Let’s say that marketing research studies the behavior of wolfs (bear with me, please!). You play with one to see how it responds. The wolf seems quite firendly and composed. You do the survey with 100 different wolfs so that you get a more representable sense of how wolfs are.
You do focus groups, bringing in groups of random wolfs. This time the wolfs seem a bit more agitated and hostile. But hey, all is fine – they mostly fight among themselves. Wolfs are friendly and composed, they’re just bad neighbours to each other, right?
You lock up your office and head into the woods. You run into a pack of wolfs and they tear you to pieces. Go figure!?
Possible conclusions:
1) Don’t f___ with wolfs!
2) Studying individuals is not enough! We (often) run in packs.
3) The important stuff happens in the woods. Study behavior in context!
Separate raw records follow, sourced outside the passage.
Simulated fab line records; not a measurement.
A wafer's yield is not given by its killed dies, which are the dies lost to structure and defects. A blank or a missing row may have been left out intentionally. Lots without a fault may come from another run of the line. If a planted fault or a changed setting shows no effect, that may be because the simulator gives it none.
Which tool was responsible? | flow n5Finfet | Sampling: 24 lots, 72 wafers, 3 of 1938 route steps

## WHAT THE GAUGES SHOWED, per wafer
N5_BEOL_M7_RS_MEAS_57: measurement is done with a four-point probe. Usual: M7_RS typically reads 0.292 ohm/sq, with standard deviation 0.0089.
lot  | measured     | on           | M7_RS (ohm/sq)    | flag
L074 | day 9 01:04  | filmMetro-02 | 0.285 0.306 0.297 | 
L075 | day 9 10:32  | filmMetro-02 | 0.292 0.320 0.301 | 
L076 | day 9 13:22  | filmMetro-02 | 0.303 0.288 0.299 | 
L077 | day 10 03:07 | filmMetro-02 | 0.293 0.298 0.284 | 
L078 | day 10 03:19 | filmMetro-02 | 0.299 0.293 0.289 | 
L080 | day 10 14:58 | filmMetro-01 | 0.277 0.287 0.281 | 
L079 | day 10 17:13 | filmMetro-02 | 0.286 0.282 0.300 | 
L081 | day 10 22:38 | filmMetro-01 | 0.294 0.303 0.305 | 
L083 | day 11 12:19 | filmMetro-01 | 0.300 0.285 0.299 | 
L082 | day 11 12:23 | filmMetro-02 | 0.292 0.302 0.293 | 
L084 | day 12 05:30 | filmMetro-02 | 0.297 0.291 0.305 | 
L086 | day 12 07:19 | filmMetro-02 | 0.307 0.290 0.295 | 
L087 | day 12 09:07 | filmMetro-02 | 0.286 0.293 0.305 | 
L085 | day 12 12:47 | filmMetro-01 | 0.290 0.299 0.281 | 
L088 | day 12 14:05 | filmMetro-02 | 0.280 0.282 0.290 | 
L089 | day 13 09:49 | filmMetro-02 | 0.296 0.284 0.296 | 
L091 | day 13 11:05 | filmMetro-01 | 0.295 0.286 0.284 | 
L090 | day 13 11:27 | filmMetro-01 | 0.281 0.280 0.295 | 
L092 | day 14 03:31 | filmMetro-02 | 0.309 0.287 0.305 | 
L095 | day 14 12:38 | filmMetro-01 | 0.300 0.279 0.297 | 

Indeed. There is much irony in having to forget the micro if you want to study microfinance properly
By: Domen Bajde on June 2, 2011
at 6:32 pm
Very funny. In a way this makes me think of microfinance experiments (of the RCT type) where the evidence is in fact collected in situ – an improvement on those studies where “games” were played in order to “prove” microfinance works – but still the collective aspect is ignored. If you study 10 microfinance clients individually who sell mangoes and they all (miraculously) see an increase in their income, you might completely oversee the 10 other mango sellers they replaced on the same street, and whose income went down! You might also mistake the rising incomes of some mango sellers as evidence of “development” or “poverty reduction”. Alas, the trouble is, if we leave the clean world of experiments and study the whole picture, we have to deal with messy and contradictory realities… what a drag!